Saturday, January 30, 2010

Here Comes The Sun

Yesterday started our first *real* snow day in about a year. It started snowing around 10am and continued through the day. Even now, looking out the kitchen window as I type this, there is a light snow falling.

When it snows like this (snow being an oddity in Nashville) it typically makes me think of home. I would think of going to Chinguacousy (pronounced Ching-couse-sea) Park in Brampton, ON where I grew up, sledding down the giant hill on a bright yellow plastic disc; Dad, tirelessly, dragging our sleds and discs up the hill again and again and again. I would think of making snowmen and snowballs with my brothers when we were all still very little. I would think of bundling up in layer upon layer, so as not to feel the cold, to play outside for hours; only to hurry back inside, cheeks red and cold, to drink something warm.

But this time, amid all this snow, I'm thinking of Gordon. He has been in Canada since Monday and will be coming home tonight. It was only 6 days, true, but having spent every day and night together since April 9, 2005 the past 6 days have felt incredibly long. Having him gone has made me realize how much he makes this house feel like a home, how warm he makes it feel, how safe I feel with him in it and how complete.

As I type this he is driving through Maine, to catch a flight in Baltimore, to bring him home to me. Even though he'll be here in mere hours, and I've missed him since I dropped him off at the airport, I miss him a little bit more during this snowfall.

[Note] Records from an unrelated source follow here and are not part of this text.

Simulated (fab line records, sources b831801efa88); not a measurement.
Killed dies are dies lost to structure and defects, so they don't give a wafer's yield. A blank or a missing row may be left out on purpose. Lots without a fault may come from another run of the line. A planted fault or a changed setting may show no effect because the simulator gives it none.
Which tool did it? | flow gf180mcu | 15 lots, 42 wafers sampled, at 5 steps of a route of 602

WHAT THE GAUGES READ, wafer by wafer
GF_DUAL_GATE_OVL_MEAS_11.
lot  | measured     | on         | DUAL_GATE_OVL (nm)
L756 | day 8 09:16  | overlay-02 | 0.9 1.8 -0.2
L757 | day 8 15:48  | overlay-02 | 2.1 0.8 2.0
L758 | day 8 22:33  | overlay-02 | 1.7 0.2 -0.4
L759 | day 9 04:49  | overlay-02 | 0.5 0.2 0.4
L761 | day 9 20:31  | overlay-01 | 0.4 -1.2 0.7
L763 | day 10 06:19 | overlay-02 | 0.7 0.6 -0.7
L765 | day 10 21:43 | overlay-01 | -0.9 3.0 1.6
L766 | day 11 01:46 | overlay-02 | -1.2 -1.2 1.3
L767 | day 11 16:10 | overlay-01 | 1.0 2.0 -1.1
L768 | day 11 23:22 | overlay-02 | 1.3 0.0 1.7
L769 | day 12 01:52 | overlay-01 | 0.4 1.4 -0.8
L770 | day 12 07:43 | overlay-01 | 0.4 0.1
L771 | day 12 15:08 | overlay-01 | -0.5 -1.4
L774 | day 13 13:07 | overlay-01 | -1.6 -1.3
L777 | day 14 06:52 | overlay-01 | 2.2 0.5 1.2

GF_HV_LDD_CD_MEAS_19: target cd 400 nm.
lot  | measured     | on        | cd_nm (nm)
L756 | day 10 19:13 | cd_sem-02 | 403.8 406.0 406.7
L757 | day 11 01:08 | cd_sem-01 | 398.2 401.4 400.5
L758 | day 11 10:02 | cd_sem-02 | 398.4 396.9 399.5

Nashville, and our quiet little street, is always (on some level) lovely to me. But when the snow started to fall it became beautiful and serene. I wish he could have seen it and shared it with me. I wished that he was standing beside me yesterday as I stood at our front door watching the snowfall. And this morning, I wish he could have heard the silence. I wish he could have seen our dogs when I first opened the door to let them play outside this morning. I wish he could have laughed with me as I watched them run around, seemingly confused with the sudden change in weather; laughed as their little paws slipped on the icy road and made tiny footprints in our lawn. And I wished, most of all, that he was here when I came inside with four snowy little dogs at my feet, to help us get warm.

But he'll be home soon.
And even though it's still so very cold and snowy outside, I can already feel it growing warmer with each hour that passes.